Almost everybody views 500 Days of Summer as a love story, which it isn’t. The movie is about Tom dealing with the unrealistic expectations he puts on girls simply because they know Suedehead is on both Bona Drag and Viva Hate*, not the actual process of falling for female Morrisey fans. It deals with this as well, but the film itself is upfront about its intentions: in the opening introduction, the narrator flatly says, “This is not a love story,” it’s merely a story of boy meets girl. Somehow, viewers seem to forget the first minute of this movie like Tom chose to forget The Graduate’s 104th.
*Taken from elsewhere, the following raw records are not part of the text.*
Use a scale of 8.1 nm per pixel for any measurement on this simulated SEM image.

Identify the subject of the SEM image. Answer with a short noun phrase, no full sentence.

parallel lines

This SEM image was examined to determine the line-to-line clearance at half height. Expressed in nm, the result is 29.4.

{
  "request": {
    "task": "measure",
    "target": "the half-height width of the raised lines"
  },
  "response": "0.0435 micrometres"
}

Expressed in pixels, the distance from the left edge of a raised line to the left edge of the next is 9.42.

*Just like they probably know an argument about this fact is present in the first track on Ryan Adams’ Heartbreaker.

Discussions about 500 Days of Summer tend to focus on how Summer is a terrible person, which certainly seems like a correct statement, until you realize that it isn’t at all. “I can’t tell you how many guys, and girls, are like, ‘You did him wrong!’” Deschanel recently said in an odd New York Magazine profile. “What, she’s a bitch because she didn’t want to date that guy? So? Are we bitches because we have our own opinions? If that makes me a bitch, or that makes women bitches, then maybe we’re all bitches.” The story in the film is told from Tom’s point of view, and since Tom feels wronged, it only seems appropriate that people think Summer – the woman who ostensibly wronged our protagonist – is a bitch, even though she’s not. The actor who plays Tom felt like the movie was misinterpreted as well, albeit for slightly different reasons.

“Well, people tend to say, ‘Why didn’t she end up with him? He was so nice!’ But I think that he was really quite guilty of projecting a fantasy onto this girl that she didn’t necessarily deserve,” Gordon-Levitt recently said. “And that, honestly, he was pretty wrapped up in his own selfish point of view.” This statement is entirely true. Summer may not be what Tom wants her to be, but when Tom’s sister tells him to go back through his memories with Summer, we realize Summer never lied to him. She didn’t want anything serious, and says this early on in their relationship; Tom just kind of made it seem serious by being awful and vaguely psychotic. Tom is the terrible person, and upon thinking about 500 Days of Summer some more, I’ve started to feel like one as well. Maybe we all should.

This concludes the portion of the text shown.